He gives an example of a woman who appears to be reporting outdoors in Washington with crowd and protest noise, but then her cat meows during the video.

He says this is perfectly legal.  But many people believe this is fake news.  Facebook and YouTube could decide to crack down on it.

Later today he will do a video on whether it is legal to make a ballot selfie (check his channel late Friday Oct. 9). NOTE:  The video is done and is here.  Generally it should be OK, but many states forbid it, and Corzine thinks the right to show yourself voting later online may be protected by by the First Amendment (which would overturn those laws).  He also discusses the security issues of possible online voting in the future (2-factor authentication).  Some people are concerned that selfies could encourage paying for votes. 

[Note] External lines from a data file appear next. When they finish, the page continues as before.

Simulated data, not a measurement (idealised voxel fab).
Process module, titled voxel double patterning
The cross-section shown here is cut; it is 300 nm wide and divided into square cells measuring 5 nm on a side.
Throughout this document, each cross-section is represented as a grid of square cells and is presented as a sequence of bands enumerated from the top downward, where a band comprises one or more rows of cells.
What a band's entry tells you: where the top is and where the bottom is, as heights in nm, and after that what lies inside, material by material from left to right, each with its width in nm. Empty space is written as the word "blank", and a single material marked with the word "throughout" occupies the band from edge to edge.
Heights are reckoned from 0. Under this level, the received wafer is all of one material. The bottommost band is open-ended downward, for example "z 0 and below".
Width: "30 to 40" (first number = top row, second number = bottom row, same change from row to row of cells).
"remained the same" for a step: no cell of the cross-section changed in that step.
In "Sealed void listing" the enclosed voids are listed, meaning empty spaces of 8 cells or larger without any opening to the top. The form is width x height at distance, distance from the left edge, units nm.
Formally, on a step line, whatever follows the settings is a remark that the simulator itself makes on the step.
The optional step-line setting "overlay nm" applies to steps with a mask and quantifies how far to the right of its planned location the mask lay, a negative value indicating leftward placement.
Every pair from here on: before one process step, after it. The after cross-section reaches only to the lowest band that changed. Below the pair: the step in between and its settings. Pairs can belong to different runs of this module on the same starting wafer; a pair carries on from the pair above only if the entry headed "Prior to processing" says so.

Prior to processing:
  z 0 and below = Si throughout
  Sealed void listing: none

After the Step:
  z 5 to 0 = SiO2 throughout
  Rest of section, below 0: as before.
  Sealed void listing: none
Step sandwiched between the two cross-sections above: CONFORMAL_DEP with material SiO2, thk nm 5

I am quite concerned about the reports of how (especially right-wing, apparently) terror groups, as with the recent Michigan plot, have used the Internet.  But so far this does not appear to have happened widely in popular social media, which has been cracking down especially on “white nationalism”, etc as well as previously radical Islam;  it appears to be related to encrypted messages and dark web activities. Note: Later Friday morning, this article by Charlies Warzel appeared in the NYTimes on the role of some FB private groups, with an overview of the problem, so this needs a detailed look. 

 I've updated a previous post (March 17, the day the lockdowns started) about influencers, including a statement about identifying your post or video as an "ad". 

 John Fish has a video, dated Sept 19 and made at his new facility in Kitchener Ontario, about how deep fakes are made and spotted.